Here are queries that will give you buffer breakdown and plan cache breakdown per database. Note that plan cache is broken down by MB, not by pages - I don't know of a handy way, off the top of my head, to calculate the pages used by the plan cache (you'd think it's simple division, but not necessarily).
-- buffer pool breakdown
SELECT
db = DB_NAME(database_id),
c = COUNT(DISTINCT page_id),
size_MB = CONVERT(DECIMAL(12,2), COUNT(DISTINCT page_id)*8.0/1024)

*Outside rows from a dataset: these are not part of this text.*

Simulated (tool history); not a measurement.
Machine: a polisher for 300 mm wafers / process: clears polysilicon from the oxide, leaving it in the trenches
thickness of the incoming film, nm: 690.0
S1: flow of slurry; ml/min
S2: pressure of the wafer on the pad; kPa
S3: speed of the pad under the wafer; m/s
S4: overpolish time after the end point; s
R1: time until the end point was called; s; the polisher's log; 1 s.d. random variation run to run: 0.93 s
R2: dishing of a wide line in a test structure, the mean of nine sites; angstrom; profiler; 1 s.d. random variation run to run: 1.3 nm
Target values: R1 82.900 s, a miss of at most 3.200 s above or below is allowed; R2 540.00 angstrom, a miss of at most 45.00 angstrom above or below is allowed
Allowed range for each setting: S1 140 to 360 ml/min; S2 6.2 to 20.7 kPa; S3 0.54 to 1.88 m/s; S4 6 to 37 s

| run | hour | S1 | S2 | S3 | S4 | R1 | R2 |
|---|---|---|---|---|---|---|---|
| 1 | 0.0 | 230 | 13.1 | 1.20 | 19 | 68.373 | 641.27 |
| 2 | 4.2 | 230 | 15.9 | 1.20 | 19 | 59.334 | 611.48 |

FROM sys.dm_os_buffer_descriptors
WHERE database_id < 32767
GROUP BY database_id
ORDER BY c DESC;
-- plan cache breakdown
SELECT
db = DB_NAME(t.[dbid]),
size_MB = CONVERT(DECIMAL(12,2), SUM(p.size_in_bytes)/1024.0/1024)
FROM sys.dm_exec_cached_plans AS p
CROSS APPLY sys.dm_exec_sql_text(plan_handle) AS t
WHERE t.[dbid] < 32767
GROUP BY t.[dbid]
ORDER BY size_MB DESC;
On my test instance there are cases where plan cache is larger than the buffer pool for a given database.
The buffer cool contains both the data cache and the plan cache. But AFAIK sys.dm_os_buffer_descriptors only contains information about the data cache (index and data pages), so it does not necessarily reflect the entire buffer pool. The cases I saw above seem to support that theory.